Sberbank’s European branch, Sberbank Europe AG  based in Vienna, said they had signed an agreement to sell its subsidiaries in these five countries. Their combined assets are believed to be around €7.33 billion, and at the end of 2020, they operated 162 branch offices serving some 600,000 clients.

“Sberbank Europe AG has decided to reduce its presence in Central and Eastern Europe to focus on priority markets and explore new business models,” the bank said in a press release.  This means that Sberbank will reduce its presence in Europe to only three European markets – Austria, Germany, and the Czech Republic.

“The purchasers have a large regional presence as well as a clear vision of future development, supporting further growth of the banks, and ensuring that the clients will continue to receive services of the same high quality… The closing of the transaction must get approvals by national and international regulators, which is expected to be completed in 2022,” the bank said.

Russian news agency Oreanda reported that the deal is believed to be worth around €500 million.

Earlier this year, Sberbank announced plans to withdraw from the European market and also to sell its majority share in the Croatian food and retail giant Fortenova, which also includes the Slovenian retail chain Mercator.

The Russian bank had been the most significant single creditor of the collapsed Croatian farming and food conglomerate Agrokor, once a major food and retail company in the Balkans, which at its peak had more than 60,000 employees in dozens of subsidiaries across the region.

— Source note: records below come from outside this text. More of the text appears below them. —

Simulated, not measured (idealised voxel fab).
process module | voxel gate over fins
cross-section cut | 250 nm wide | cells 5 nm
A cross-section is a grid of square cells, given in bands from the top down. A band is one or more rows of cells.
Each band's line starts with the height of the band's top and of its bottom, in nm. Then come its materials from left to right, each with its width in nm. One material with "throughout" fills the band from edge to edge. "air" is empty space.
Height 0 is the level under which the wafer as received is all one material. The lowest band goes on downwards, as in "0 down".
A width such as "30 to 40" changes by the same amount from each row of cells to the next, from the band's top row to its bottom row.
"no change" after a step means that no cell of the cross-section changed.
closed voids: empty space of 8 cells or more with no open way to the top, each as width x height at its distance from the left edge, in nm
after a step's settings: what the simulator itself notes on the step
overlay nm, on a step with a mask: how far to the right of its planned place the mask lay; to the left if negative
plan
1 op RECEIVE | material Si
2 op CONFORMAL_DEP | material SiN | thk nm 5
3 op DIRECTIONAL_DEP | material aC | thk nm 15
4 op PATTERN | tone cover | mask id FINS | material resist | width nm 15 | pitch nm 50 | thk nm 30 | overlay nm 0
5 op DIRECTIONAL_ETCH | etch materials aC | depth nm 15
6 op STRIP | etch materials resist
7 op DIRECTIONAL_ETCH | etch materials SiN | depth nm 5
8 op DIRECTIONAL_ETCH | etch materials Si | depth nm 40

Weighed down by years of expansion fueled by aggressive borrowing, the company was saved from the brink of bankruptcy in 2017 when it was put under state administration via a special law nicknamed Lex Agrokor passed in the Croatian Parliament. A deal that replaced creditors’ claims with equity was finalised in 2018.

Sberbank, which had a claim of €1.1 billion, became the owner of around 30 percent of the reformed company, which was renamed Fortenova, and in 2019, Sberbank’s share was reportedly increased to 40 percent.

Sberbank has been present on the Croatian market since 2012 after Sberbank Europe had acquired Vienna-based Volksbank International, an international banking group that had already operated a subsidiary in Croatia. Currently, Sberbank operates 31 branch offices in Croatia and ranks eighth in terms of total assets on the local banking market.